May be a ridiculous question, but I wanted to see if MSE had "simpler" proofs for Viete's approximation (specifically, using an equation derived from Viete's formula) of $\pi$: $$\lim_{x \to \infty}2^x \left(\sqrt{2-\sqrt{2+\sqrt{2 + \sqrt{2 +\sqrt(2)+...} }}}\right) = \pi$$ for x square roots (and only one minus sign; rest are addition).
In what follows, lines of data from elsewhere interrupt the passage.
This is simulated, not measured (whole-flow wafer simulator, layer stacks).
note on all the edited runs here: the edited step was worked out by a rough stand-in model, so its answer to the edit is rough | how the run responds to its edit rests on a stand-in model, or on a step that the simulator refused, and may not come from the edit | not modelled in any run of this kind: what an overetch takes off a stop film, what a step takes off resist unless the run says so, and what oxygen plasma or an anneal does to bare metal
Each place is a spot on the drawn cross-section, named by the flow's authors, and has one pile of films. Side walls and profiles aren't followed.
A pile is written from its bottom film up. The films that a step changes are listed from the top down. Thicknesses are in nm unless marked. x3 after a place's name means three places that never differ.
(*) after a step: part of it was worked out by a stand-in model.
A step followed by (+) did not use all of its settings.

By "simpler," I'm sort of looking for a proof not using Viete's formulas at the least, but I would also like to know if it's possible to show this with more basic limit methods (e.g., Taylor Series(?), taking natural log, etc)
Thank you kindly!
You can use the fact that $$\sqrt{2+\sqrt{2+\ldots+\sqrt{2}}}=2\cos\frac{\pi}{2^{n+1}},$$ where $n$ is the number of radicals in LHS. Thus your sequence is $$2^n\sqrt{2-2\cos\frac{\pi}{2^n}}=2^{n+1}\sin\frac{\pi}{2^{n+1}}\to \pi$$ as $n\to\infty$, since $$\lim_{x\to 0}\frac{\sin\pi x}{x}=\pi.$$